June 12 2014
National Review Online
Jillian Kay Melchior
Disability judge Harry Taylor has long been accused of misconduct. The allegations have included repeatedly sexually harassing female colleagues and employees, frequently dozing off and audibly snoring during hearings, and making an inappropriate call to a legal expert representing clients. But even as he avoided significant reprimand, he continued to award disability benefits to thousands of claimants, often without even holding a hearing, at a taxpayer cost of around $2.5 billion. The kicker: Though the Social Security Administration knew of Taylor’s shortcomings, it allows him — to this day — to continue judging its disability cases.
That’s just one shocking finding among dozens in a report aptly titled “Systemic Waste and Abuse at the Social Security Administration,” released this week by the House Committee on Oversight and Government Reform. It finds that 191 of the SSA’s judges rubber-stamped cases, awarding disability benefits in more than 85 percent of the cases they decided, including to claimants who almost certainly weren’t entitled to them.

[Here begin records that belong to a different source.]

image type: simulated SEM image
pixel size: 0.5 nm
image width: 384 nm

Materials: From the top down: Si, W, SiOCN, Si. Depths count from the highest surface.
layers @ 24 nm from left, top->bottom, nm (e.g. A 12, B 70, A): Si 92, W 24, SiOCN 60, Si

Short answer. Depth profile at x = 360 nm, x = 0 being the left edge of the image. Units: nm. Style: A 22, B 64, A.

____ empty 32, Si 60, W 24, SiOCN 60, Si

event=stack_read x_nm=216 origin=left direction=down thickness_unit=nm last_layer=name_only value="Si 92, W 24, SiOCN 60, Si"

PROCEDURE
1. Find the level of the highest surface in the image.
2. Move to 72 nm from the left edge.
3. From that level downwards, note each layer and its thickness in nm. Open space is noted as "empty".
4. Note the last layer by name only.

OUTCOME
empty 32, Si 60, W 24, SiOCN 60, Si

In addition to crunching these appalling numbers, the report pays much attention to three judges, including Taylor, whose abuses of the system were particularly outrageous.
Charles Bridges, who served as the chief administrative-law judge in the SSA’s Harrisburg, Pa., hearing office between 2004 and 2010, was so notorious for prodigally awarding benefits that one disability law firm enacted a so-called Bridges Policy: to accept “any individual as a client if their case was assigned to [Bridges], regardless of the evidence.” Between 2005 and 2013, Bridges singlehandedly awarded an estimated $4.5 billion in benefits.
The report also heavily features David Daugherty, a disability judge who awarded benefits in all but roughly 1 percent of the cases he heard. Previous reports, including ones from the Senate Committee on Homeland Security and Government Affairs, the Wall Street Journal, and National Review, have detailed how Daugherty worked with a greedy disability attorney who was shamelessly gaming the system.
All three judges are deserving of opprobrium. Instead, as the report notes, they kept their jobs and were even periodically rewarded for their bad behavior. That’s because the SSA has adopted a warped set of benchmarks for just what counts as good performance from a disability judge.
Right now, an astronomical 937,600 disability cases are awaiting the desk of a judge, and wait times are running over 400 days. To address this lengthy backlog, the SSA has encouraged judges who took on high caseloads. But while the SSA’s rush to reduce wait times resulted in improvements in its judicial performance — at least on paper — it also resulted in unintended consequences that have been financially catastrophic, for the truly disabled and taxpayers alike.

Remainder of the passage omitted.